There is a special kind of standard state used only for elements. The reference state of an element is its most stable state at 1 bar and the given temperature. The term "most stable" refers to the form having the lowest molar enthalpy. For example, graphite at 1 bar is the reference state for solid carbon.

VERY IMPORTANT NOTE. Most actual chemical reactions occur in mixtures, in which reactant and product species do not exist as separate, pure substances. In mixtures it is not possible to define the reaction enthalpy solely in terms of independent contributions from the standard states. We will work on this in the Chemical equilibrium section. Our treatment of chemical reactions here describes a special kind of chemical reaction, in which separated pure reactants are converted into separated pure products. This captures most important effects contributing to enthalpy change and is quite useful, though not complete.

Standard enthalpies of formation

The standard enthalpy of formation $\Delta_f H^o$ of a substance is the standard reaction enthalpy for the formation of the compound from its elements in their reference states.

$$\left( \begin{array}{c} Elements in reference states \end{... ...n{array}{c} compound in standard state \end{array} \right)$$

The First Law only allows us to calculate changes in U and H in processes, not absolute values for individual states. Because of this, only differences of H (or U) have physical meaning and we can arbitrarily choose zero of enthalpy. In chemical thermodynamics we choose the enthalpies of elements in their reference states to be zero.

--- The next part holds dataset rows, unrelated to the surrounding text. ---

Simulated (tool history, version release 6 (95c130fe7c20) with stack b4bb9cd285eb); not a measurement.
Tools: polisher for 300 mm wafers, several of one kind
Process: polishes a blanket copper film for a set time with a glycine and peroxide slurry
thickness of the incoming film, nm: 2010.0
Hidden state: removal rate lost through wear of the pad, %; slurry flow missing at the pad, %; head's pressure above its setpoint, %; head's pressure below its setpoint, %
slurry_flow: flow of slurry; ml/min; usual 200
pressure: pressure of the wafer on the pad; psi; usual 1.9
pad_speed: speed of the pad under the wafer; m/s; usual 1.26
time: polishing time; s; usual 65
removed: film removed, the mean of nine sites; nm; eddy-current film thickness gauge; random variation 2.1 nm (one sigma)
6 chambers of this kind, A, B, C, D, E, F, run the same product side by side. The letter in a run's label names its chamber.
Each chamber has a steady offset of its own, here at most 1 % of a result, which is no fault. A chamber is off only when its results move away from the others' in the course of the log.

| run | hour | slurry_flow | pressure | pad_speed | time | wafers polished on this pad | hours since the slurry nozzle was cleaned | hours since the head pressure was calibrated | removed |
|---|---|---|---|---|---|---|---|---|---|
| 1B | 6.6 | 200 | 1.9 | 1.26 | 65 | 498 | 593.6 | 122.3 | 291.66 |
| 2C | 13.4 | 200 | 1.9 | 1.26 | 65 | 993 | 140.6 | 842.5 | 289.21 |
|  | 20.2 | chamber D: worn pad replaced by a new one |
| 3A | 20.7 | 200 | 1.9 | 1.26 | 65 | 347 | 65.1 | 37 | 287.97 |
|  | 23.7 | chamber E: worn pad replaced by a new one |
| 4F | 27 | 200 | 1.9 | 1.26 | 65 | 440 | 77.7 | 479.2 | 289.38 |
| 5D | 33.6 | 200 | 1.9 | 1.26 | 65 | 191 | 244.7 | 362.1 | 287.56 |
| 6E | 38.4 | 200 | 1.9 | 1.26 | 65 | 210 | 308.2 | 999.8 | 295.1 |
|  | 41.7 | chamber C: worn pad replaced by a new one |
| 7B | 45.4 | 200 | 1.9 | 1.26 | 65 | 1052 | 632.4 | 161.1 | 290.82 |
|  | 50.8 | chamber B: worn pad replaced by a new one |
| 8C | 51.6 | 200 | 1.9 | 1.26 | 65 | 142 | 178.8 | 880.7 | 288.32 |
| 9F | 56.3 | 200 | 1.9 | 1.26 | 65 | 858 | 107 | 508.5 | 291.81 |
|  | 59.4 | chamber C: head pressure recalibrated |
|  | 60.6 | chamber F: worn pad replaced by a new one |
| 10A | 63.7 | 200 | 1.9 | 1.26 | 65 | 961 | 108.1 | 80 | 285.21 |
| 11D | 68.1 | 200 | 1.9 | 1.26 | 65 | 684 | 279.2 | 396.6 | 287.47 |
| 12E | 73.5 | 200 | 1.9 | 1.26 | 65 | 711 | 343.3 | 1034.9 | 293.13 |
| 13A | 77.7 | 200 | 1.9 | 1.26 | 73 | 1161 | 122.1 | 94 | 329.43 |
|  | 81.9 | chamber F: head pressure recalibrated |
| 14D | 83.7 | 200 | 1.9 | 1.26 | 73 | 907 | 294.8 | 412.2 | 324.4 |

$$\Delta_f H^o =  0         (all  elements in reference states)$$

The reactants and products in any reaction have the same elemental composition. Changing the enthalpies of elements from zero to different values (even a different value for each element) would shift the enthalpy of the reactant and product state by the same amount, and would not change enthalpy differences.

From now on we will use the standard enthalpies of formation of compounds as their standard molar enthalpies.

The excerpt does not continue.